Google App Engine

Google Cloud Storage Python API Overview

Python |Java |PHP |Go

Deprecation Notice: The Files API feature is going to be removed at some time in the future, replaced by the Google Cloud Storage Client Library. The documentation for the deprecated API is retained for the convenience of developers still using the Files API.

The Google Cloud Storage API allows your application to store and serve your data as opaque blobs known as "objects". While Cloud Storage offers a RESTful API, this documentation describes how to use Cloud Storage on App Engine.

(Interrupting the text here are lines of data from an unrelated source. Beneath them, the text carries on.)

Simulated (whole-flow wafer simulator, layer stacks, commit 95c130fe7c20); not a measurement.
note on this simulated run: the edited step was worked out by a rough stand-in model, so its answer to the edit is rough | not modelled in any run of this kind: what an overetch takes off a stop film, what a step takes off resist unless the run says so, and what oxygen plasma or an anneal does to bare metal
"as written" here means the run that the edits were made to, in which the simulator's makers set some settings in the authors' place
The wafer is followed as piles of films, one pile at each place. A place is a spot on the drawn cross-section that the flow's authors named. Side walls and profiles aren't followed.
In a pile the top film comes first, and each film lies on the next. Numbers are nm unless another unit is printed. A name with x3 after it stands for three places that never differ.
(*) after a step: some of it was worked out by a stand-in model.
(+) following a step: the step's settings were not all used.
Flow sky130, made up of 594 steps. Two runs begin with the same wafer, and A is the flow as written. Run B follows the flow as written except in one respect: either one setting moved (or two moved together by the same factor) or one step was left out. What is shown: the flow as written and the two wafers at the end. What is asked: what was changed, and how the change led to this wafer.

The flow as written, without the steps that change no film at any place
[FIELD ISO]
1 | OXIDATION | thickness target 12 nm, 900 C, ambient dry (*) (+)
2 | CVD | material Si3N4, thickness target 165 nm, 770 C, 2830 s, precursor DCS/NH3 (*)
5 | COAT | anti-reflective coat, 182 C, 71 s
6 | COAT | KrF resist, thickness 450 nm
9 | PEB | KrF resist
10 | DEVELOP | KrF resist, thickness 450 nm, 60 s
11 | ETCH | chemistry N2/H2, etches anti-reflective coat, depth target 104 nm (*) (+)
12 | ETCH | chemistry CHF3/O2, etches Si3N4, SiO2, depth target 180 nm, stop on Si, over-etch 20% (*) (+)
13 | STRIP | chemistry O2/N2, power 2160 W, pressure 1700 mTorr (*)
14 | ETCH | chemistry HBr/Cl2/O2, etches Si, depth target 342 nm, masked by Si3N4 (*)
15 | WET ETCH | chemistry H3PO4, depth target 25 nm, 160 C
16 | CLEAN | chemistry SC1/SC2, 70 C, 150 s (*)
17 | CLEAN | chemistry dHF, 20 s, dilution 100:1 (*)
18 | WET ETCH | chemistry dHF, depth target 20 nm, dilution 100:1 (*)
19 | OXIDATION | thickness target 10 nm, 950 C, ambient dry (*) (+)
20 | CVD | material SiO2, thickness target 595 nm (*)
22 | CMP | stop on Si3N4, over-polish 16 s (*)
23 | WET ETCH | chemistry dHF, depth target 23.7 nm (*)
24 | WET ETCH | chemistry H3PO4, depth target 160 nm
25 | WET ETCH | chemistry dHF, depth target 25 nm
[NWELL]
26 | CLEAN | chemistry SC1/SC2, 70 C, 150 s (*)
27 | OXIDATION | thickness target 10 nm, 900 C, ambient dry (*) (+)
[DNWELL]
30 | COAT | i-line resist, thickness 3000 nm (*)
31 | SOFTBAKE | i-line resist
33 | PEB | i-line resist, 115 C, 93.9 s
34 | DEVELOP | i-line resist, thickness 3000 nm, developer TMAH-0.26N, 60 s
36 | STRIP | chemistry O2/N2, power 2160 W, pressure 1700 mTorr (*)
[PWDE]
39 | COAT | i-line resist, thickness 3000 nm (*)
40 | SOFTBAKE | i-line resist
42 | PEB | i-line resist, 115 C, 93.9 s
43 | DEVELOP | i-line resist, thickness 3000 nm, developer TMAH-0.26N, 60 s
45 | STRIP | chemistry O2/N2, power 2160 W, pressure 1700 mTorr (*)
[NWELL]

  1. Introducing Google Cloud Storage
  2. Prerequisites
  3. Using Google Cloud Storage
  4. Complete sample app
  5. Quotas and limits

Introducing Google Cloud Storage

Google App Engine provides an easier way to read from and write to Google Cloud Storage objects , which allows applications to create and serve data objects. These objects are stored within buckets in Cloud Storage but can be additionally accessed by Google App Engine applications through the Google Cloud Storage API. You can interact with the Google Cloud Storage API using the RESTful interface or through the Google Cloud Storage Python API for Google App Engine applications, which is discussed in this document.

Cloud Storage is useful for storing and serving large files because it does not have a size limit for your objects. Additionally, Cloud Storage offers the use of access control lists (ACLs), the ability to resume upload operations if they're interrupted, use of the POST policy document, and many other features.

Once you have created an object, it cannot be modified. To modify an existing object, you need to overwrite the object with a new object that contains your desired changes.

For more information, see the Google Cloud Storage pricing.

Prerequisites

To use the Cloud Storage API, you must complete the following prerequisites:

  1. Google Cloud Storage API for Python is available for App Engine SDKs 1.5.5 and later. So, if you are using an older SDK, you need to download the latest SDK.

    For instructions to update or download the App Engine SDK, see the downloads page.

  2. Activate Cloud Storage.

    Activate the Cloud Storage service in the Google Developers Console.

  3. Set up billing.

    Google Cloud Storage requires that you provide billing information. For details about charges, see the Google Cloud Storage pricing page.

  4. Create a bucket.

    Cloud Storage is made up of buckets, basic containers that hold your data. Buckets hold all your data in the form of objects, individual pieces of data that you upload to Google Cloud Storage. Before you can use the Google Cloud Storage API, you need to create a bucket(s) where you would like to store your data. The easiest way to do so is using the gsutil tool or the online Google Storage browser that is accessible through the Google Developers Console.

  5. Give permissions to your bucket or objects.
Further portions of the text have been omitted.